Therefore, difficulties with a given paradigm by themselves do not necessarily induce a crisis; rather, to induce a crisis these difficulties must be perceived as assaulting the paradigm’s essential components or as having too great a practical significance to ignore (Kuhn 81–82; cf. Hung 16–18).1 Although a new paradigm may be foreshadowed in normal scientific work performed under an old paradigm, this foreshadowing may well be ignored in the absence of a crisis that provides scientists with sufficient motivation to reject the old system and adopt a new one (Kuhn 75, 86).
1 Kuhn also suggests that additional, normal scientific research may aggravate previously small problems until they become too problematic to resolve, but this manner in which difficulties with a paradigm may cause a crisis appears to have its crisis-causing effect because it constitutes a subset of one of these other two categories (Kuhn 81).

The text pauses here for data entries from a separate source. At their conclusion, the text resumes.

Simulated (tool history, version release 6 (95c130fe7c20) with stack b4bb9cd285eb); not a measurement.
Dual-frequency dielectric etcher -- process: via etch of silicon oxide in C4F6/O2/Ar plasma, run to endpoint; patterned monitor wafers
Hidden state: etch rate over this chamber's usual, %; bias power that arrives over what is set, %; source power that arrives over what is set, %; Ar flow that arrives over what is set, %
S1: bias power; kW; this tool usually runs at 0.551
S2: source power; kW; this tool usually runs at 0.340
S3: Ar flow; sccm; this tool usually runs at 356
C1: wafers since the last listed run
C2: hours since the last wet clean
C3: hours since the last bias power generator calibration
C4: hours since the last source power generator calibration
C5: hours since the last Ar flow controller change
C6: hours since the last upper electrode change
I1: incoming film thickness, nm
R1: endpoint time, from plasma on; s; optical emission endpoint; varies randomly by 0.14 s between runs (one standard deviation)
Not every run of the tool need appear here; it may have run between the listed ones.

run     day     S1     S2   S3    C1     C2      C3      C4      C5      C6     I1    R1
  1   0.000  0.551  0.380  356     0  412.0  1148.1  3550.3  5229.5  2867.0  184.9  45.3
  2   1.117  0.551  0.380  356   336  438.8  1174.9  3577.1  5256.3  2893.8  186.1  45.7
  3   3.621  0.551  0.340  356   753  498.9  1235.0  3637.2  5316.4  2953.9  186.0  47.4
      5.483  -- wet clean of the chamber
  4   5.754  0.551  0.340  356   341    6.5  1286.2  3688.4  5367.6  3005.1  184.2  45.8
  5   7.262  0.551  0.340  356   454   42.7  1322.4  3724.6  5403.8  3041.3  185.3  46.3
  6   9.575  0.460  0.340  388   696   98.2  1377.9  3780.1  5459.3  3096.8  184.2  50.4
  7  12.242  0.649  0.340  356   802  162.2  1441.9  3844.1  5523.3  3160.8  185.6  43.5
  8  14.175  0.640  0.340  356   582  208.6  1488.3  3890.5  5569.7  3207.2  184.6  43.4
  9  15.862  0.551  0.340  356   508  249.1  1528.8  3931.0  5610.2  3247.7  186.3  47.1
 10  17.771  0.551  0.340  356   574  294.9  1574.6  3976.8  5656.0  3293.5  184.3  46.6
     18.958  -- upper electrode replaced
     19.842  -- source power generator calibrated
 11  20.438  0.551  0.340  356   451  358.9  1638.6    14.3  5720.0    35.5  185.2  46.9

All human groups, however diverse, are capable of communicating with one another. Merely to entertain the possibility of one culture seeking to understand or even translate another presupposes the necessary foundations in human nature and human sociality which transcend ethnographic particularity (Esler 6).
Consequently, despite all of the task’s attendant dangers, there is this good reason, among others, to be hermeneutically hopeful when approaching the New Testament or other ancient pieces of literature, for “[t]ime is no[t] primarily a gulf to be bridged because it separates; it is actually the supportive ground of the course of events in which the present is rooted” (Gadamer 297).
While normal science does not necessarily require a full set of rules to function (Kuhn 44), normal scientific investigation can continue without rules “only so long as the relevant scientific community accepts without question the particular problem-solutions already achieved. Rules . . . therefore become important and the characteristic unconcern about them . . . vanish[es] whenever paradigms or models are felt to be insecure” (Kuhn 47). Debates about rules frequently occur in the pre-paradigm period, but they also typically recur when reigning paradigms come under attack from suggested inadequacies and proposed changes (Kuhn 47–48). When a paradigm reigns unchallenged, however, the scientific community that it constitutes need not attempt to rationalize the paradigm (Kuhn 49). Moreover, any apparent difficulties with the paradigm that cannot be resolved are typically held to result from the inadequacy of the research conducted rather than the inadequacy of the paradigm that suggests the difficulties (Kuhn 80).
Yet, Kuhn elsewhere argues that “[e]xplicit rules, when they exist, are usually common to a very broad scientific group, but paradigms need not be” (Kuhn, Scientific Revolutions 49; italics added), which might seem to suggest a different derivational order than the one just mentioned. Still, Kuhn makes the assertion just quoted explicitly to support his contention that paradigms logically precede rules (Kuhn, Scientific Revolutions 49). The rules common to broad, scientific groups, therefore, appear to be rules dictated by the more general “macro-paradigm” to which “science” and “scientists” hold, although these categories themselves contain substantial variegation. For instance, as currently practiced, “modern science” generally presupposes as valuable things like “accuracy, consistency, scope, simplicity, fruitfulness, explanatory power, and plausibility” (Achinstein 413; cf. Kuhn, Essential Tension 321–22). Consequently, when Kuhn speaks of rules that characterize a broader group than do paradigms, he apparently intends to designate slightly different referents for these key terms than he does at other points in his argument. That is, the more globally acknowledged rules derive from the broader scientific community’s shared (macro-)paradigm, which Kuhn leaves in silent opposition to the narrower paradigms, which he explicitly mentions, and which characterize individual, normal-scientific communities.
1 Upon receiving numerous critiques about apparent imprecision in his use of the term “paradigm,” Kuhn subsequently clarifies the concept’s nuances in precisely this fashion. No one, exhaustive paradigm exists. Rather, the scientific community as a whole shares a certain paradigm with a minimal set of characteristics, and various scientific sub-communities hold paradigms that contain additional characteristics and that compete with the paradigms of other groups (Kuhn, Essential Tension 294).